Naturally, the man is loved by politicians grappling with sick or closed factories in their constituencies and entrepreneurs looking out with less than furtive eagerness for a safe exit.
And though Ruia himself is in love with his work and his companies, he is not one to turn away from such overtures. A challenge is a challenge.
"He used to visit the Dunlop plant in Sahagunj virtually every second day, walking up and down for kilometres at the plant and directing workers on every detail so that when the formal re-opening took place on October 31, the plant was up to the mark," says a source close to the development.

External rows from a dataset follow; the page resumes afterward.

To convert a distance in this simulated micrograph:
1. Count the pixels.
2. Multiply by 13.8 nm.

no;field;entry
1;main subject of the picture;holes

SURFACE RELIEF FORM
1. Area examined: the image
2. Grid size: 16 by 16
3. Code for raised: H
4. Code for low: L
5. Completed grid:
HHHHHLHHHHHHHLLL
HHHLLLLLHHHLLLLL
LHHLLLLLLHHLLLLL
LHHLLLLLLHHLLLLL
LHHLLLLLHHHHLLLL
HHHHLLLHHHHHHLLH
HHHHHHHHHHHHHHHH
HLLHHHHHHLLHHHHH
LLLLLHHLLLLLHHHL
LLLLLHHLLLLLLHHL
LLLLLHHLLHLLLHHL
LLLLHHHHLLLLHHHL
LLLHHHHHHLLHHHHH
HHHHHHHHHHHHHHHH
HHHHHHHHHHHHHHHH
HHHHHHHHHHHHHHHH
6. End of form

The unit was in shambles, having been operation for only a few months in the last ten years, but Ruia's visits ensured that when close to 10,000 people turned up for the inauguration presided over by Union heavy industries minister Santosh Mohan Dev and West Bengal's chief minister Buddhadeb Bhattacharjee, its appearance impressed his guests no end.
So impressed were his VIP guests that they used the public forum to exhort Ruia to consider taking over the sick PSUs Tyre Corporation of India (TCI) and Mining & Allied Machinery Co (MAMC) and turn them around too.
Ruia's frequent visits to the Dunlop unit points to another aspect of his character - his eye for detail and his fetish for micro-management of what he sees as his focus area at that point, says a banker close to him.
As even some labour leaders at the Sahagunj works say, they did not expect Ruia to achieve so much progress in so little time at the Sahagunj unit.
Even as Dunlop takes up more and more of his time, Ruia is looking to professionalise the management at his first acquisition Jessop & Co, where S C Saxena and D Roy, a duo formerly with Tata Steel, have been installed as managing director and joint managing director.
For a first generation entrepreneur with strong views on the virtues of family-run businesses, the Dunlop move was well in keeping with Ruia's ability to take decisions that surprise even his closest associates. But then, if it's not something out-of-the box, it's something someone else could easily have done. And that wouldn't interest him quite as much.
Ruia, a vegetarian who shuns even onion and garlic, says he sees every factory he takes over as a temple in which he is the "pujari" - and if this belief is shared by the workers there, every factory can be turned around.
Ruia still remembers his initial visit to the Dunlop plant, made against the advice of his managers. He had braced himself for the sort of hostility seen in Hindi films of the 1970s - his way blocked, his car stormed and his dignity and the atmosphere rent asunder by gruff language.
In the event, he was mobbed. But by welcoming crowds. There were hundreds of children, and their parents (workers). They wanted to talk to him, and over misthi from the local sweet shop, they held an impromptu gate-meeting with him, urging him to help them turn out more tyres than ever before. To them, the news was evidently more boon than curse.
Is Ruia set for a period of calm after some momentary turbulence? It's smooth sailing for his other ventures, like his sugar mill, though his proposed businesses - a shipbuilding yard, not to mention TCI and MAMC - could keep him busy.
Yet, in spite of all this high drama, Ruia has the strange air of a man detached from all of it. "He says his reputation and fortune depends on them, so he will try his hardest to achieve success - beyond that, luck and fate will decide," says an associate, echoing his mind.